June 1 (Bloomberg) -- The global carbon market shrank for the first time in 2010, snapping five years of growth as a lack of clarity about the future climate framework hurt investment in the hottest year on record, a World Bank report showed.
The value of the market for greenhouse-gas permits and credits for cutting pollution fell to $141.9 billion last year from $143.7 billion in 2009, also because of fading prospects for the introduction of emissions-trading programs in countries including the U.S., according to the report published today during the Carbon Expo conference in Barcelona, Spain.
“The global carbon market is at a crossroads,” said Andrew Steer, World Bank special envoy for climate change. “If we take the wrong turn we risk losing billions of lower-cost private investment and new-technology solutions in developing countries. This report sends a message of the need to ensure a stronger, more robust carbon market with clear signals.”
United Nations talks to iron out climate-protection architecture for when the Kyoto Protocol expires in 2012 have stalled amid differences between industrialized and developing nations. Countries including Japan and Russia have signaled they don’t want to extend the protocol, under which 37 industrialized nations adopted binding targets to cut greenhouse gases that scientists blame for heat waves, floods and storms.

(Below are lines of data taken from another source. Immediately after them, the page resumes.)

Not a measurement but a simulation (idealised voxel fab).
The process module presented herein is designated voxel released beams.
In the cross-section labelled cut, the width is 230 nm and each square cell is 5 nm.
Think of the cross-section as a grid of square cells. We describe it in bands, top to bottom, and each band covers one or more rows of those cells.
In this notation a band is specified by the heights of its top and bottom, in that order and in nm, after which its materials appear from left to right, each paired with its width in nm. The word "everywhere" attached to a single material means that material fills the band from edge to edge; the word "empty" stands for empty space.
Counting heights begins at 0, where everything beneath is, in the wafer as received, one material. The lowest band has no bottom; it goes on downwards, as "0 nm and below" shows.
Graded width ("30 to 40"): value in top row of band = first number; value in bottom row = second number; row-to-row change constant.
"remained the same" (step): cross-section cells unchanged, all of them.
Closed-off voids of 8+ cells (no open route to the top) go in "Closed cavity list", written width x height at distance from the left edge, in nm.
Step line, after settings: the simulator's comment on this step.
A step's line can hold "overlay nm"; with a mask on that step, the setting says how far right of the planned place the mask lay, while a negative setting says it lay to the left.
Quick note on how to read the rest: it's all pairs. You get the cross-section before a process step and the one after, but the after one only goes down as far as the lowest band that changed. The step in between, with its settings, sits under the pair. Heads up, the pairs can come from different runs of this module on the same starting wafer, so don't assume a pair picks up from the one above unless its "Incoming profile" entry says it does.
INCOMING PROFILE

The year 2010 ranked as the warmest on record, together with 2005 and 1998, according to the World Meteorological Organization. The more extreme weather may disrupt harvests, possibly cutting production of grains, livestock and cooking oils and boosting prices, it said last month. Global food costs reached a record in February, stoking inflation and pushing millions into poverty.
At the next UN climate summit due to start toward the end of November in Durban, South Africa, envoys are unlikely to reach an agreement on legally binding post-2012 emission-reduction targets, according to a survey conducted by PwC for the International Emissions Trading Association.
Nearly three quarters of emitters, consultants, government bodies and traders surveyed expect carbon goals for larger developing countries to be agreed only after 2016, IETA said in a report today.
The UN carbon market, the Clean Development Mechanism, shrank to the lowest level since the Kyoto agreement entered into force in 2005, with new project-based transactions falling 46 percent to $1.5 billion, according to World Bank estimates. The CDM generates Certified Emission Reduction credits, also known as offsets, for investment in projects that cut greenhouse gases in developing nations.
The UN offsets can also be used by emitters in the European Union emissions trading system, the world’s largest, as a cheaper way to comply with their pollution quotas. The EU market accounted for 84 percent of the total carbon market last year, or for 97 percent including secondary transactions in offsets, the World Bank said.
UN CERs for delivery in December dropped as much as 0.5 percent to 12.85 euros a metric ton today and traded at 12.90 euros as of 2:22 p.m. on London’s ICE Futures Europe exchange. EU permits for December gained 0.1 percent to 17 euros.
The value of the EU market increased to $119.8 billion in 2010 from $118.5 billion the previous year, according to the report. The EU emissions program, started in 2005 and known as the ETS, is the cornerstone of Europe’s plan to cut greenhouse gases. It imposes pollution limits on companies including Germany’s utility RWE AG and France’s Electricite de France SA, leading to a cap in 2020 that will be 21 percent below 2005 discharges.
EU emitters that produce less carbon dioxide than their quota can sell surplus allowances and those exceeding their limits must either buy additional permits or pay a fine of 100 euros per metric ton of carbon dioxide.
Respondents in the IETA survey expect an average price of EU permits of 30.67 euros in the next phase of the program from 2013 to 2020, up from 25.97 euros in last year’s poll.
“Looking at volumes, market sentiment is surprisingly bullish,” IETA said. A third of respondents expect EU allowances trading to increase between 2012 and 2020 by up to 50 percent and nearly a quarter sees a growth rate of between 51 and 100 percent, according to the survey.
While the halt in emissions-market growth coincided with a rise in temperatures and increase in pollution, a pick-up in national and local low-carbon initiatives offered a positive sign, according to Alexandre Kossoy, World Bank senior financial specialist.
“Collectively, they offer the possibility overcome regulatory uncertainty and signal that, one way or another, solutions that address the climate challenge will emerge,” he said in a statement.